A Texas man jailed for about 19 years on a murder conviction was freed from prison on Tuesday after compelling evidence came to light indicating that he did not commit the crime, officials said.
“I feel blessed,” John Nolley, 42, told reporters after hugging his family and leaving a courtroom. A judge in Tarrant County released him on bond and vacated his conviction for the 1996 murder of Sharon McLane, who was found stabbed to death in her home.
He was freed with the help of the advocacy group Innocence Project, which pointed out problems with his prosecution to the Conviction Integrity Unit of the Tarrant County District Attorney.
The group raised questions over the reliability of state witnesses, the improper withholding of evidence and physical evidence improperly used to link Nolley to the crime.
The prosecution relied heavily on testimony from a jail house informant, who said Nolley confessed to him. The content of the testimony appears to have been fabricated, the group said.
Details of problems with the case are set to be released next week. Nolley has not been formally exonerated. That may be settled later in a different proceeding.
Testing of physical evidence at the scene such as a bloody palm print indicates the crime was committed by someone other than Nolley, the group said.
Tarrant County District Attorney Sharen Wilson said this case serves as a good example of why her office set up a conviction integrity unit to look at past prosecutions.
“To prevent a re-occurrence of this issue, we are creating a detailed new policy on the use of jailhouse informants,” Wilson said in a statement.

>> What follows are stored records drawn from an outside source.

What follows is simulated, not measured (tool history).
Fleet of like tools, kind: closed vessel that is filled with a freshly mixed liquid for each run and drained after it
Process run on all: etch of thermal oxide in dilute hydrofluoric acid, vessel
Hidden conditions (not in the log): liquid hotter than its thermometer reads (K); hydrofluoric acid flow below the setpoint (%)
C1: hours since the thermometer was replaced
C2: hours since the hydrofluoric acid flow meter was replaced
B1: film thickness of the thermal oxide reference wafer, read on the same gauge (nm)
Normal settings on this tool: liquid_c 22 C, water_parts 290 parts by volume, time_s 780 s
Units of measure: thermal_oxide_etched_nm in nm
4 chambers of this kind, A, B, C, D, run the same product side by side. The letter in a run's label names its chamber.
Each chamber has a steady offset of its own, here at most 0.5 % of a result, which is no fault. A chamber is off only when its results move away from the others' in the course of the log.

Criminal exonerations hit a record high in 2015 due largely to district attorneys in places such as Houston, Dallas and New York City’s borough of Brooklyn, setting up units to review cases where the legal system may have acted unjustly, a report released in February found.
Texas, which has invested heavily to examine troubled prosecutions, led the nation with 54 exonerations in the year, the most of any state, according to the report from the National Registry of Exonerations.